"Do your DD, Mike Tomas brother is a Managing Partner of Burger King South America, Mr. Tomas is rich, rich like do not have to be a CEO of a broke Biotech rich because I closed a $1billion telecom deal early last decade"?
So, based on that entire post- my logical question is WHY them doesn't "rich rich" Tomas and his brother (rich) and a few friends just buy out BHRT's debt (it's only about $13 million or so) and then take the company private or something of that sort?
Why would they have diluted the shares by almost 100% now, in under 8 months to pay debt, salaries, etc if these "Rich" people are all over the place in relation to them and could buy them out- especially back at one penny for under $20 million ,debt and all? SERIOUS QUESTION I'm posing to you?

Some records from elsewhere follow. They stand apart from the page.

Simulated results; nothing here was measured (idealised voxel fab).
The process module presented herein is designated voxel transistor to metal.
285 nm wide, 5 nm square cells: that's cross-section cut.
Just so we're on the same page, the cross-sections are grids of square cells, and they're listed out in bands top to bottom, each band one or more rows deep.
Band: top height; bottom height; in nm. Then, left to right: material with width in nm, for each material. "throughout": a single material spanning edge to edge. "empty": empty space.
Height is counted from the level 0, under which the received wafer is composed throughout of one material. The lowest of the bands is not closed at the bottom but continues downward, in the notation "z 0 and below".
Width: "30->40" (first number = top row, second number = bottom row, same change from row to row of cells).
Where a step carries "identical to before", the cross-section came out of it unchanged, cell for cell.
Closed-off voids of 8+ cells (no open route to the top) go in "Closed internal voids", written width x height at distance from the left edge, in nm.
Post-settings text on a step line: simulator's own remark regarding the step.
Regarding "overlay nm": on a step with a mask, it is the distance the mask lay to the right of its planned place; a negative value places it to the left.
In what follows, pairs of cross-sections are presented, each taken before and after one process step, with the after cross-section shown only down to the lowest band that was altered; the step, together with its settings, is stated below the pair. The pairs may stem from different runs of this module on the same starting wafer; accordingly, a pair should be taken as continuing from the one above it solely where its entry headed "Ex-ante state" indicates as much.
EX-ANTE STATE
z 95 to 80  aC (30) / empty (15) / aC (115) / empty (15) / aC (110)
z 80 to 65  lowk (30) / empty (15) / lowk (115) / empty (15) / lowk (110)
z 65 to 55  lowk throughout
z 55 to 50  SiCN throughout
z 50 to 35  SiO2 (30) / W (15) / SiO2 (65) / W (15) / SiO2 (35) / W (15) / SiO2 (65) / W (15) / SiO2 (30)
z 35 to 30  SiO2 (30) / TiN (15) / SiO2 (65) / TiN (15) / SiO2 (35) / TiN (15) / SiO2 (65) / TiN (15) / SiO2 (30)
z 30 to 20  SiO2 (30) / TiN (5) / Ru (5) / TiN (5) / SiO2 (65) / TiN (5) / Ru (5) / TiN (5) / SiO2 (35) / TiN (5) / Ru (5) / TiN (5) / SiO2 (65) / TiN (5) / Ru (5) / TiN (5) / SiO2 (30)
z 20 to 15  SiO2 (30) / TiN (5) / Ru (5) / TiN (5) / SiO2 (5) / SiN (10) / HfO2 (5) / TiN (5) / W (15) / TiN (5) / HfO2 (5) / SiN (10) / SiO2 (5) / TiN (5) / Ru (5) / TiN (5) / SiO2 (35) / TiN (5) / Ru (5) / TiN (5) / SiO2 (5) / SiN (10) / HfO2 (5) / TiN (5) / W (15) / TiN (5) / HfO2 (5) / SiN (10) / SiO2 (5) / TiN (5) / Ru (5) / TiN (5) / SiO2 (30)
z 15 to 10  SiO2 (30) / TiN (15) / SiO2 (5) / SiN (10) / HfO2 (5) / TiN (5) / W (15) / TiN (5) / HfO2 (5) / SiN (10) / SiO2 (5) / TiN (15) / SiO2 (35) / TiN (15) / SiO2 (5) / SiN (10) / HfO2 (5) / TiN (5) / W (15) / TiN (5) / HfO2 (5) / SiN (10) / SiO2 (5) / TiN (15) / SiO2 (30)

Look at it this way- if you were "rich rich" and the CEO even made a promotion video saying this is a $1 BILLION opportunity (his words) - then if you were a savy, rich guy with a rich brother, rich friends- wouldn't you step in and buy it for a pittance and then reap the $1 billion prize down the road? Northstar now controls all shareholder votes- so they could approve the buy-out with no common shareholder input?
See how these things sound pretty good and interesting and all- but when you think them through there are gaps, things missing that don't make any sense. MANY companies today are being taken private as the main stakeholders feel the market is not valuing them fairly, the SEC reporting and laws are a huge burden to their freedom to run the biz their way, etc. Best Buy being a recent one and DELL, a mega computer company where Michael Dell put an enormous stake of his own net worth on the line to take it back private.
Any speculation InvestorStem as to why you think/don't think Tomas and "friends" haven't just put together the money and bought this back and then could clean up the debt/books and reap a much larger reward for themselves? I'm curious as to your thoughts? Seem logical to me that if he's that connected to money- it'd be easy to do. A typical scenario might be assembling 10 to 20 high net-worth people who put out $1 or $2 million each and raise say $20 million and just buy-it-out, as the street term says, "take it private"? Thanks.